Generative Adversarial Networks: Build Your First Models – Real Python
If you've studied neural networks, then most of the applications you've come across were likely implemented using discriminative models. Generative adversarial networks, on the other hand, are part of a different class of models known as generative models. Discriminative models are those used for most supervised classification or regression problems. As an example of a classification problem, suppose you'd like to train a model to classify images of handwritten digits from 0 to 9. For that, you could use a labeled dataset containing images of handwritten digits and their associated labels indicating which digit each image represents. During the training process, you'd use an algorithm to adjust the model's parameters.
A Commentary on the Unsupervised Learning of Disentangled Representations
Locatello, Francesco, Bauer, Stefan, Lucic, Mario, Rätsch, Gunnar, Gelly, Sylvain, Schölkopf, Bernhard, Bachem, Olivier
The goal of the unsupervised learning of disentangled representations is to separate the independent explanatory factors of variation in the data without access to supervision. In this paper, we summarize the results of Locatello et al., 2019, and focus on their implications for practitioners. We discuss the theoretical result showing that the unsupervised learning of disentangled representations is fundamentally impossible without inductive biases and the practical challenges it entails. Finally, we comment on our experimental findings, highlighting the limitations of state-of-the-art approaches and directions for future research.

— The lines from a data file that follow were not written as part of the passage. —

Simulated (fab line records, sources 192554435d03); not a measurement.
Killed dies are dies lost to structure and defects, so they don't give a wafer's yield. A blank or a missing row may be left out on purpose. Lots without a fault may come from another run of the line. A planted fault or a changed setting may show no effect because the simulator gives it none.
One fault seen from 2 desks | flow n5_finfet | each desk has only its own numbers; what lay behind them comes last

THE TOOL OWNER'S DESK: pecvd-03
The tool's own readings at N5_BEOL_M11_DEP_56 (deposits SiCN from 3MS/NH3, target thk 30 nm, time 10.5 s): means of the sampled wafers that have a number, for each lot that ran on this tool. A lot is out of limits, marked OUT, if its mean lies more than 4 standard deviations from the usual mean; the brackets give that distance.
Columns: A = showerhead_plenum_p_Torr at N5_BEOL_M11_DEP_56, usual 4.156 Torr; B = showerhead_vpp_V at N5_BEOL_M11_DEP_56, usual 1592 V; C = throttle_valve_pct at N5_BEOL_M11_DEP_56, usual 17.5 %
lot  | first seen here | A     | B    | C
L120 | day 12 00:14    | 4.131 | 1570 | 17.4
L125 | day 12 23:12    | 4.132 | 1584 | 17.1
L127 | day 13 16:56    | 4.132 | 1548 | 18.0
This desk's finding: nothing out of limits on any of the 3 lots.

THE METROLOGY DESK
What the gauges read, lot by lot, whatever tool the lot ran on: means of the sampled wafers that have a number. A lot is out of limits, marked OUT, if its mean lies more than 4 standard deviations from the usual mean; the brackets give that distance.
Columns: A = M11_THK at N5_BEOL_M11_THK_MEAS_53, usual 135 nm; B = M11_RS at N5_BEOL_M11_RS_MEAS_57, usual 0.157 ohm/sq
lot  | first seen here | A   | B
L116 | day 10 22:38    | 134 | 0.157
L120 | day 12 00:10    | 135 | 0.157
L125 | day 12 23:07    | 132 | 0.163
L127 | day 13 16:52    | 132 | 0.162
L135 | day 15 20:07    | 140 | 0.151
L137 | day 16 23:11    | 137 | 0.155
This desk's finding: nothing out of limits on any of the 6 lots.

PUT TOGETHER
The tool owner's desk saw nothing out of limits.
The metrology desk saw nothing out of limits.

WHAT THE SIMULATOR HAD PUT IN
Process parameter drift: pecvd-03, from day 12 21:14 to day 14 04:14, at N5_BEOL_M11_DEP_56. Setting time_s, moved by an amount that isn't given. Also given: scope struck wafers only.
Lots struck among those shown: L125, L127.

Comparing Supervised vs. Unsupervised Learning
Technically speaking, the terms supervised and unsupervised learning refer to whether the raw data used to create algorithms has been prelabeled or not. In supervised learning, data scientists feed algorithms with labeled training data and define the variables they want the algorithm to assess for correlations. Both the input and the output of the algorithm is specified in the training data. For example, if you are trying to train an algorithm to infer if a picture has a cat in it using supervised learning, data scientists create a label for each picture used in the training data indicating whether the image contains a cat or not. In an unsupervised learning approach, the algorithm is trained on unlabeled data.
Joint Featurewise Weighting and Lobal Structure Learning for Multi-view Subspace Clustering
Lina, Shi-Xun, Zhongb, Guo, Shu, Ting
Multi-view clustering integrates multiple feature sets, which reveal distinct aspects of the data and provide complementary information to each other, to improve the clustering performance. It remains challenging to effectively exploit complementary information across multiple views since the original data often contain noise and are highly redundant. Moreover, most existing multi-view clustering methods only aim to explore the consistency of all views while ignoring the local structure of each view. However, it is necessary to take the local structure of each view into consideration, because different views would present different geometric structures while admitting the same cluster structure. To address the above issues, we propose a novel multi-view subspace clustering method via simultaneously assigning weights for different features and capturing local information of data in view-specific self-representation feature spaces. Especially, a common cluster structure regularization is adopted to guarantee consistency among different views. An efficient algorithm based on an augmented Lagrangian multiplier is also developed to solve the associated optimization problem. Experiments conducted on several benchmark datasets demonstrate that the proposed method achieves state-of-the-art performance. We provide the Matlab code on https://github.com/Ekin102003/JFLMSC.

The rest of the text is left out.